Lecture 4: Activation and Loss Functions
| Duration: ~45 minutes | Slides: 23 | Prerequisites: Lecture 3 |
Learning Objectives
After completing this lecture, you should be able to:
- Explain why activation functions are necessary
- Compare sigmoid, tanh, and ReLU activation functions
- Choose appropriate activation functions for different layers
- Understand the purpose of loss functions
- Apply MSE and cross-entropy loss to appropriate problems
- Connect loss functions to the optimization process
Key Concepts
1. Why Activation Functions?
Recall from Lecture 3: Without non-linear activation functions, any multi-layer network collapses to a single linear transformation.

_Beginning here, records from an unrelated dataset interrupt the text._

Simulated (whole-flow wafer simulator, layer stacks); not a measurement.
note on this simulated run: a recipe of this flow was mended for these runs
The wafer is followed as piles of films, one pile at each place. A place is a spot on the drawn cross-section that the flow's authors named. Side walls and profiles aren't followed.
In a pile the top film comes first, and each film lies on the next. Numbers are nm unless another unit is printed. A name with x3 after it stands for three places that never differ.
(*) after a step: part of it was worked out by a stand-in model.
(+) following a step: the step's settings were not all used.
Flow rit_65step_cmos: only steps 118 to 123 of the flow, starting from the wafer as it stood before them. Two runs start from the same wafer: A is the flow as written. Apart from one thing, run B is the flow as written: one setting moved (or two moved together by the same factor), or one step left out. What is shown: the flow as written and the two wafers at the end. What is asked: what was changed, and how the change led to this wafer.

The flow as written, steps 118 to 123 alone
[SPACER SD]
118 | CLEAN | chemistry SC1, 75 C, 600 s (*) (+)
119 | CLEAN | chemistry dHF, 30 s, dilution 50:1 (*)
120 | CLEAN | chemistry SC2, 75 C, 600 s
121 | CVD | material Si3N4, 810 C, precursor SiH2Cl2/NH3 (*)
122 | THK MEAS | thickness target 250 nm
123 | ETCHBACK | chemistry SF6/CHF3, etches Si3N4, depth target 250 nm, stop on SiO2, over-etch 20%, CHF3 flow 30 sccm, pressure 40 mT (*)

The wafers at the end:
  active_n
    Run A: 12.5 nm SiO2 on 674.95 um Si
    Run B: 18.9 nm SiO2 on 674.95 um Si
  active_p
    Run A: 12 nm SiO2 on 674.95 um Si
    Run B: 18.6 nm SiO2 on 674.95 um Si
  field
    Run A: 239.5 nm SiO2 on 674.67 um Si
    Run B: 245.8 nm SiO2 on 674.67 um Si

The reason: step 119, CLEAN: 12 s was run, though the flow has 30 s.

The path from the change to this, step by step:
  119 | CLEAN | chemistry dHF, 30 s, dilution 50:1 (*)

Activation functions provide:
- Non-linearity (essential for learning complex patterns)
- Bounded output (for some functions)
- Differentiability (needed for gradient-based learning)
2. The Sigmoid Function
The sigmoid (logistic) function was historically the most popular activation.
Formula:
sigmoid(z) = 1 / (1 + e^(-z))
Properties:
- Output range: (0, 1)
- Smooth, differentiable everywhere
- Centered at 0.5
Derivative:
sigmoid'(z) = sigmoid(z) * (1 - sigmoid(z))
Advantages:
- Outputs interpretable as probabilities
- Smooth gradient
Disadvantages:
-
Vanishing gradient for large z - Not zero-centered
- Computationally expensive (exponentials)
3. The Tanh Function
Tanh is a scaled and shifted sigmoid.
Formula:
tanh(z) = (e^z - e^(-z)) / (e^z + e^(-z))
Or equivalently:
tanh(z) = 2 * sigmoid(2z) - 1
Properties:
- Output range: (-1, 1)
- Zero-centered
- Smooth, differentiable everywhere
Derivative:
tanh'(z) = 1 - tanh^2(z)
Advantages:
- Zero-centered (better gradient flow)
- Stronger gradients than sigmoid
Disadvantages:
- Still suffers from vanishing gradients
- Computationally expensive
4. The ReLU Function
ReLU (Rectified Linear Unit) is the most popular modern activation.
Formula:
ReLU(z) = max(0, z)
Properties:
- Output range: [0, infinity)
- Not bounded above
- Not differentiable at z = 0 (use subgradient)
Derivative:
ReLU'(z) = { 1 if z > 0
{ 0 if z < 0
{ undefined at z = 0 (typically use 0 or 1)
Advantages:
- No vanishing gradient for positive values
- Computationally efficient (no exponentials)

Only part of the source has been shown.